So I've mentioned a project previously, in which I'm controlling the opening and closing of a number of cheap water valves. I am not the best at analog circuitry, but it's been fun learning along the way.
My inspiration started with this video, but I'll be building it a bit smaller due to costs. I also have some "interactive" ideas to build on top of it.
I'm making a smaller "solenoid latch" board, which is an I2C slave, an 8-bit latch, 8 hexfets, bridging between 12V and 5V power levels. Each hexfet switches one solenoid of the "hold current to open" variety.
At this point, I've got the switching done, and am testing an implementation of the I2C slave now. The PCF8574 seems cheap enough and straightforward for my purposes. If I have to, I'll add a second layer of latching so I can tell all my boards to invoke their next set of switches independently of loading the data.
My goal is to drive the whole affair from one or two Arduinos. One will manage reading images from files on an SD card and pouring the images. A second one will drive all the interactivity I have in mind.
Comments welcome, I could use any sort of good ideas.
How much current do you need to drive each solenoid? Are you sure you can't find
a single I2C or SPI latch with high current outputs? Some of the 6x595 octal relay
drivers can sink 300-400mA and have a voltage ratings of 30V or more (See TI and Allegro). IIRC TI and Allegro also have a number of other drivers that can do higher currents.
I'd like to keep price below $15 each. I want the DC at 12V each or less, so I am able to simplify the power supply issues as much as possible. It needs to be fast enough for bit-banging visual patterns in the water flow. It needs to be small enough I can rack them together without too much extra tubing work. Of course, the pulse-on, pulse-off types are attractive from a power usage standpoint, but I think I can support pulse or hold types just with changes to the software.

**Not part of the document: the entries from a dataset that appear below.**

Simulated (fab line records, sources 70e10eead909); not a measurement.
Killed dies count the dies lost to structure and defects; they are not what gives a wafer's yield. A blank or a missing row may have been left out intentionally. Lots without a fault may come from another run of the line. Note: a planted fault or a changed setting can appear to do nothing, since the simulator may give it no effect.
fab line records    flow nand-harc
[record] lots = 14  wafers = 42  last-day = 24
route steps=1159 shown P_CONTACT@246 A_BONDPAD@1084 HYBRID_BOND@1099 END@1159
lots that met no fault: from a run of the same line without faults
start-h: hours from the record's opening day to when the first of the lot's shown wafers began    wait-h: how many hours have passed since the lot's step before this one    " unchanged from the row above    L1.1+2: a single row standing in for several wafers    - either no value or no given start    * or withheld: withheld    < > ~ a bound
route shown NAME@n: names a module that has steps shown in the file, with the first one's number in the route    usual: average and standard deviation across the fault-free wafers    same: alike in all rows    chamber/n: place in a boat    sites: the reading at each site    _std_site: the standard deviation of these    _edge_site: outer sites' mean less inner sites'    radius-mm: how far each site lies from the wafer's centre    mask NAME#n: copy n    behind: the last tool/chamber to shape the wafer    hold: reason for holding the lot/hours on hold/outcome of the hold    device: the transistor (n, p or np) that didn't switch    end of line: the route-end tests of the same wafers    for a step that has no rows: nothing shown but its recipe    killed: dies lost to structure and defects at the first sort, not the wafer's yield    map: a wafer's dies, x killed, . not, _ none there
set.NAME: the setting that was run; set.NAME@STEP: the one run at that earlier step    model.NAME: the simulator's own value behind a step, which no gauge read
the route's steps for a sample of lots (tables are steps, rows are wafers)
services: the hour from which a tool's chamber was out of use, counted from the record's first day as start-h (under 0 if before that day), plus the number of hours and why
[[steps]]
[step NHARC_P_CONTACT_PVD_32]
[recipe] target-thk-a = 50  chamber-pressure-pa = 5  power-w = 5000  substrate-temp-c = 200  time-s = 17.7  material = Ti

There is a difference between sinking 400mA on one pin, and sinking 400mA on every pin of a device. Many will just pop due to heat dissipation if you try to do that. And my current experimental solenoids are 600mA hold types, anyway.
I was afraid of that. I don't think you'll get the sort of short on-off performance you'll need for that sort of application out of normal irrigation valves. They tend to take multiple seconds to turn on and off; the solenoid controls a very small flow of water which changes the pressure on a larger diaphragm, and THAT switched the main flow. I don't know where you'd get the high-speed water valves of the sort you'd need, and I rather suspect that high power draw is going to be part of their nature, since (I think) you'll have to have electrical force completely overcome water force.